In those pretelevision days newspapers were the primary source of news, and when something important happened--a war, a plane crash, a ship sinking, or a natural disaster--the competition among them was fierce. Today few cities support more than two newspapers, usually a morning and an evening paper, and often they share the same advertising and circulation staffs and are printed on the same presses. Only the news departments are totally separate.
The extra editions were therefore very important, and the newspapers raced to be the first on the street with them. All over America that Sunday afternoon these extras were being feverishly assembled in newsrooms by skeleton staffs. Most newspapermen hurried to the office as soon as they heard the news, much as military men rushed back to the base.

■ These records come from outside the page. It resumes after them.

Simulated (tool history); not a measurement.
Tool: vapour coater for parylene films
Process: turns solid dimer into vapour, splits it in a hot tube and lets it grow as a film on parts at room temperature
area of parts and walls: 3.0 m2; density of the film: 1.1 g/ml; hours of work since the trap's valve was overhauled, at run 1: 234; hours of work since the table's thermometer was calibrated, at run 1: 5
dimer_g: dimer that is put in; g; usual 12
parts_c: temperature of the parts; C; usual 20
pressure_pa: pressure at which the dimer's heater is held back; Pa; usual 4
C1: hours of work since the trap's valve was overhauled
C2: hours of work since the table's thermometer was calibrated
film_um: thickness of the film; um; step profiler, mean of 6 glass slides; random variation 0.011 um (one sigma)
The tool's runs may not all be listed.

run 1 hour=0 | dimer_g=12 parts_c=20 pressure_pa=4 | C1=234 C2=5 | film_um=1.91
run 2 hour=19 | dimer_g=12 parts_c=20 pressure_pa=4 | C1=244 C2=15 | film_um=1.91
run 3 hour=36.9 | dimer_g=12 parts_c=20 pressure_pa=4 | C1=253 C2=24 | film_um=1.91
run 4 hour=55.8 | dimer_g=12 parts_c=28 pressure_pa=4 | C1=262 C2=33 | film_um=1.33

One of the proudest newspaper staffs was that of the Chicago Sun Times, which had just published its first issue on Thursday, December 4. The Sun Times hit the street at 7 P.M., beating the Tribune, the Herald American, and the other papers to the street by several minutes. Actually, the Tribune did not even print an extra edition; instead, it placed a banner, "Japan Attacks U.S.," across the top of its regular evening edition.
The Omaha World Herald got its extra edition on the street at about 4:45 P.M. and sold all 19,200 papers in a few minutes. The St. Louis Globe Democrat put out two extras, the second with an odd banner headline: MANILA QUIT. Some people may have considered it prophetic, but it was a typographical error. It should have read: MANILA QUIET.